Let me close with some honest admission paraphrasing Paul.  Here is a trustworthy saying: Christ Jesus came into the world to save sinners – of whom I am the worst.  When I am a bad Christian, my struggle is being a part of the Christ faction.  I have to constantly test my loyalties to make sure I haven’t made Christ the co-opted, claimed leader of my own faction.  All Christians, good and bad, should wrestle with this.  Paul wrote these words to me…but I thought I’d share them with you:

“Do not deceive yourselves.  If you think that you are wise in this age, you should become fools so that you may become wise.  For the wisdom of the world is foolishness to God…so let no one boast of human leaders…all belong to you, and you belong to Christ, and Christ belongs to God.”  

— 1 Corinthians 3:18-23

I Believe in the Forgiveness of Sins

1 Timothy 1:12-17
12I am grateful to Christ Jesus our Lord, who has strengthened me, because he judged me faithful and appointed me to his service, 13even though I was formerly a blasphemer, a persecutor, and a man of violence. But I received mercy because I had acted ignorantly in unbelief, 14and the grace of our Lord overflowed for me with the faith and love that are in Christ Jesus. 15The saying is sure and worthy of full acceptance, that Christ Jesus came into the world to save sinners—of whom I am the foremost. 16But for that very reason I received mercy, so that in me, as the foremost, Jesus Christ might display the utmost patience, making me an example to those who would come to believe in him for eternal life. 17To the King of the ages, immortal, invisible, the only God, be honor and glory forever and ever. Amen.

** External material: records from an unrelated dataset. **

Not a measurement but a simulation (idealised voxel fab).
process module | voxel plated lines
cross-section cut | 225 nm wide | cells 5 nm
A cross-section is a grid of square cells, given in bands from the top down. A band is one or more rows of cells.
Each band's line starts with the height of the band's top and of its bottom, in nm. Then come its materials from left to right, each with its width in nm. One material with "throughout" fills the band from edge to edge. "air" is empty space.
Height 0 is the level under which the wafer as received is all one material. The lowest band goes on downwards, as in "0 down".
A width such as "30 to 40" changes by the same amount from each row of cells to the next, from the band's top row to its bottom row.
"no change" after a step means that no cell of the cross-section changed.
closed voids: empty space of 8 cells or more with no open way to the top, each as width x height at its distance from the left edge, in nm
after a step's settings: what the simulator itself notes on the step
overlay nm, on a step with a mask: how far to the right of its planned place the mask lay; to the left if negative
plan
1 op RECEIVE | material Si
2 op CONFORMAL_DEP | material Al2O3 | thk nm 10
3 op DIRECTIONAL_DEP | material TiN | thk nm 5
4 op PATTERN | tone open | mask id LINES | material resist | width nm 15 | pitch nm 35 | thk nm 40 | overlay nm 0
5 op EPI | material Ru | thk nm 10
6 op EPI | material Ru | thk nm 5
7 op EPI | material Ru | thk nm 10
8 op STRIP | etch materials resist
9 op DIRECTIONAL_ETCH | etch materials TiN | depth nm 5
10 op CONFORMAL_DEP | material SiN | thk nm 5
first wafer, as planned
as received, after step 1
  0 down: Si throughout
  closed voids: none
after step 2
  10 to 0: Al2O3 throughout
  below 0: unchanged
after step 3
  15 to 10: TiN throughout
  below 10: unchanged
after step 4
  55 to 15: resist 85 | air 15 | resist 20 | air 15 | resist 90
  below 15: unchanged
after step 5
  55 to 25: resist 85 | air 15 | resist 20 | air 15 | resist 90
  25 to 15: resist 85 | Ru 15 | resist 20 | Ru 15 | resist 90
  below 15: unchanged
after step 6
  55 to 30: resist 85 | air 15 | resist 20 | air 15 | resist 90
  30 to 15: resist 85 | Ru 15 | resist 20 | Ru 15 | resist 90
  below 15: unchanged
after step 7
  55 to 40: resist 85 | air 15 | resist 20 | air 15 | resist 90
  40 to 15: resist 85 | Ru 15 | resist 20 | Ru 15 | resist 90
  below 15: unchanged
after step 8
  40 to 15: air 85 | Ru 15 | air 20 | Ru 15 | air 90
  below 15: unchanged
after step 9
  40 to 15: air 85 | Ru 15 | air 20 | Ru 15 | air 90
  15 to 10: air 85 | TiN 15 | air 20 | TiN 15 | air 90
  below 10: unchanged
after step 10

I remember in college a young girl who asked me, “Is it possible to forgive someone who is dead?” She asked it after our college youth ministry team was leading a lock in and several of us had shared about forgiveness. I had shared about my father walking out on my family when I was 14 years old and how my forgiveness of him was important to my spiritual growth. After the program, she felt she needed to forgive to be able to grow in her faith.  As we inquired about the question  she told us that her uncle had died a year ago.  When she was very young he had abused her in ways that were disturbing and atrocious. Now that he was dead, she wondered if forgiveness was possible and if her relationship with God was in danger.

My first reaction was connected to the kinds of examples we had shared in our time with the youth and how insignificant they were to the level of wrong done to this young girl.  Second, as I thought about it then and have thought about it since, I have asked this very human question. “Does that guy even deserve forgiveness?”

Paul, in this passage of scripture today, is also reflecting on some very personal things with his young protege, Timothy.  Paul says, “I am grateful to Christ who has strengthened me…even though I was formerly a blasphemer, a persecutor and a man of violence.”  Paul is sharing his own personal confessions with young Timothy. In a wonderful moment of gratitude, Paul sums up the central understanding of the Christian faith as it relates to forgiveness, “the grace of our Lord overflowed for me with the faith and love that are in Christ Jesus. The saying is true and worthy of full acceptence. Christ Jesus came into the world to save sinners – of whom I am foremost.”

Wow! Talk about authentic and self-revelatory (and I remember my preaching professors telling us to never use our personal lives as examples!) This is quite a confession, but the confession is not really the focus here. For Paul, the focus is the grace and mercy and forgiveness showered on us in Christ Jesus.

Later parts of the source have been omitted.